Strategy pattern misrepresented to be the client of a strategy
dhulke opened this issue · 2 comments
The explanation starts off well, comparing the strategy design pattern to function pointers in structured programming, interfaces in OO and higher order functions in FP, but it derailed by shifting attention to the client of a strategy and ultimately comparing it to functors and concluding: "namely the injecting of a function into a computational context and its execution in this context".
As stated in GoF under the Strategy Design Pattern:
"Define a family of algorithms, encapsulate each one, and make them interchangeable. Strategy lets the algorithm vary independently from clients that use it."
Attention to "encapsulates" and "lets the algorithm vary independently from clients that use it". By "use it" we should understand to make a call or to execute such algorithm. A few sections down we read:
"We can avoid these problems by defining classes that encapsulate different linebreaking algorithms. An algorithm that's encapsulated in this way is called a strategy."
Notice that the definition of the strategy pattern is independant of the "computational context and its execution in this context" as this is more of a way to model the aplication than to execute the modeled aplication.

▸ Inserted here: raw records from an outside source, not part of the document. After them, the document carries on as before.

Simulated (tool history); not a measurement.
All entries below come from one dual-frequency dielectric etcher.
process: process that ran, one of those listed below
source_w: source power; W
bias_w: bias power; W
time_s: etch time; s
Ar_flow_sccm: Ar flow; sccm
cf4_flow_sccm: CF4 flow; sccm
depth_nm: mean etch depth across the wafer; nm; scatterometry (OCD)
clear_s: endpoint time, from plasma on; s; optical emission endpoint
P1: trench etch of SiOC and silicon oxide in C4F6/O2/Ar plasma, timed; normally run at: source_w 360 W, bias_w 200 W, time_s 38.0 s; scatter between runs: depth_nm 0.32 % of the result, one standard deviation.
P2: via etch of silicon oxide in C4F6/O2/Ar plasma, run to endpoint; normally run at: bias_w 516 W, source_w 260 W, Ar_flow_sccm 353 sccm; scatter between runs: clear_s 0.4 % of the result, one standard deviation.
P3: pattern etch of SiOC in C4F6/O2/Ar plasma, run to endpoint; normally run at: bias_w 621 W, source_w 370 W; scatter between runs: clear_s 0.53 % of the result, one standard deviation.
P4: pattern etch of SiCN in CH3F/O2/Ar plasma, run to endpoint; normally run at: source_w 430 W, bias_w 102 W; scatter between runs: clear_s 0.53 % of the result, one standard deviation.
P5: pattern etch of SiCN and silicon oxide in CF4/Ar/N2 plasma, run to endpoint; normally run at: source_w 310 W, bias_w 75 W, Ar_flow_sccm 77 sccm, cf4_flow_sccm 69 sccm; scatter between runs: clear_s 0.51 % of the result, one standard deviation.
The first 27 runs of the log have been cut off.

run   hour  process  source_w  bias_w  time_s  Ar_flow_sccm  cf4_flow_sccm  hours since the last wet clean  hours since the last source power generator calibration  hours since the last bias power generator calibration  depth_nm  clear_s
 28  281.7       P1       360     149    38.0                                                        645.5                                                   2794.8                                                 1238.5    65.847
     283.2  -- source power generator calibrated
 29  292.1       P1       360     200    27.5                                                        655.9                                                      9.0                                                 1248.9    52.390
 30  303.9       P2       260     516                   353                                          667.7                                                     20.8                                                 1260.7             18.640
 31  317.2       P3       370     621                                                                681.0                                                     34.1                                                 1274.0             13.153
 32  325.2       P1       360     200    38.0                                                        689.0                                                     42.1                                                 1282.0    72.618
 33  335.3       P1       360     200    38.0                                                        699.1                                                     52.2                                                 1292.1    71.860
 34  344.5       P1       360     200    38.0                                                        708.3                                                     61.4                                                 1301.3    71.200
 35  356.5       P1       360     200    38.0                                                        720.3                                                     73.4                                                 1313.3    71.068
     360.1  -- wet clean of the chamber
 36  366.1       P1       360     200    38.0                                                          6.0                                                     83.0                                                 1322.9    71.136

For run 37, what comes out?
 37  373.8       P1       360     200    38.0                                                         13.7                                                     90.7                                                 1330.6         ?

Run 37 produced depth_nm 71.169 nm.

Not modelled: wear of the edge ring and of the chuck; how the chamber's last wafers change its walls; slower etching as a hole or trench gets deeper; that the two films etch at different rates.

The explanation also misrepresents the strategy pattern in Java by creating multiple interfaces when the pattern clearly defines only one interface for the many "strategies" of computation that will be selected and eventually injected by another pattern, into a context of execution. The very notion of the Strategy Design Pattern could be said to be averse to composition and this example does the exact opposite.
I suggest looking into Composite, Proxy and Decorator design patterns as good options of "injecting of a function into a computational context and its execution in this context".
You are right.
I‘ll try to find a better match for functor and will also try to find cover the strategy pattern in a better way.